On 12/12/16 20:03, Sven Vermeulen wrote:
It's been a while that I did some Postfix work, which might be necessary to
debug this properly. The socket is owned by ddclient, is it possible that
"postdrop -r" input and/or output is redirected to a ddclient socket? From a
quick Google ddclient is shown as a Perl client, so some code scanning might
help to find out what the socket is about.

Yes, ddclient is one long perl script. I am not a perl diver myself but it is not difficult to track down the code. The "sub" routine "sendmail" uses the subroutine "pipecmd" to run /usr/bin/sendmail with command line parameters and a few lines of input. Pipecmd uses the open function, prefixing the command ("sendmail" in this case) with a pipe: open(*FD, "| sendmail"). Ddclient doesn't attempt to read stdout from the sendmail/postdrop call so presumably this is postdrop trying to read the pipe passed to it by sendmail?

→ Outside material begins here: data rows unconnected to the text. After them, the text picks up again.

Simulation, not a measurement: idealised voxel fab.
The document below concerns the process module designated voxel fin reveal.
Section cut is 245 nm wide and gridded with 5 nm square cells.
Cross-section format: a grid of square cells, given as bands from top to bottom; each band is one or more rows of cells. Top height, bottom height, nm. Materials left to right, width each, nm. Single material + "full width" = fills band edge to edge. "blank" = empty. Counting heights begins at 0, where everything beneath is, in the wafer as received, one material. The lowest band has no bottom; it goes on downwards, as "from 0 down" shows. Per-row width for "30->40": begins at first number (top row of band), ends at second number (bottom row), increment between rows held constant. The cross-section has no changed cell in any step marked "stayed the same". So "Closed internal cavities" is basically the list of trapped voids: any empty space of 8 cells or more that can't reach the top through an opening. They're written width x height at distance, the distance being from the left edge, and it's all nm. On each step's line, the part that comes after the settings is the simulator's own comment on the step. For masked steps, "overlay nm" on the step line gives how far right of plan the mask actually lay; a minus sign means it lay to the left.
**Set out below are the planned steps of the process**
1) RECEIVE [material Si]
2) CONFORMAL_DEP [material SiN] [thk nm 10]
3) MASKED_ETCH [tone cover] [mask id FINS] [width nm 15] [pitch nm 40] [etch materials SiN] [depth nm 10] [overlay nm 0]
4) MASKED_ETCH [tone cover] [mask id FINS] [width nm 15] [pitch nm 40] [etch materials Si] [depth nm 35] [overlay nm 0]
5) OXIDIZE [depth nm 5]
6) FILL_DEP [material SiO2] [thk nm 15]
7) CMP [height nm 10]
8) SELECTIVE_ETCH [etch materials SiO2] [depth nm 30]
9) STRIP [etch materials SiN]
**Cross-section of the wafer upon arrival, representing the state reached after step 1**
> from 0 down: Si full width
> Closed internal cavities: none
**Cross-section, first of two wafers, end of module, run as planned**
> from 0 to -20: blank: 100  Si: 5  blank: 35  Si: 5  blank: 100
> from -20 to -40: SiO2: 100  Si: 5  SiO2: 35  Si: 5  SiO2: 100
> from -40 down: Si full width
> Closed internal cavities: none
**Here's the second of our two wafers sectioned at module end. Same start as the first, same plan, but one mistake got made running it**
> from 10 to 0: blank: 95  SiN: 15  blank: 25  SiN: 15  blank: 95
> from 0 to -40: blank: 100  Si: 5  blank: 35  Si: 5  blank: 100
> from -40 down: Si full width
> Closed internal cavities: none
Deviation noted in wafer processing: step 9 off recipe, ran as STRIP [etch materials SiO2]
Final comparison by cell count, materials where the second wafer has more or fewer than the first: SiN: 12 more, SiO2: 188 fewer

Clearly sendmail is running in the ddclient domain (mta_sendmail_exec for some curious reason and not the sendmail interface) and presumably postdrop transitions to its own domain. This is where I think the problem lies and I am hoping it was my fault. At some point in trying to get sendmail to work I added "postfix_domtrans_user_mail_handler(ddclient_t)" but then found the answer was hiding in mta.if. This domtrans interface adds ddclient_t to the postfix_user_domtrans type attribute, which sesearch reveals to be one of the few ways of transitioning to the postfix_postdrop_t domain. That explains why postdrop has transitioned from sendmail (ddclient_t) and why it cannot access sendmail's pipe?

I am testing the policy without the domtrans call and with my fingers crossed.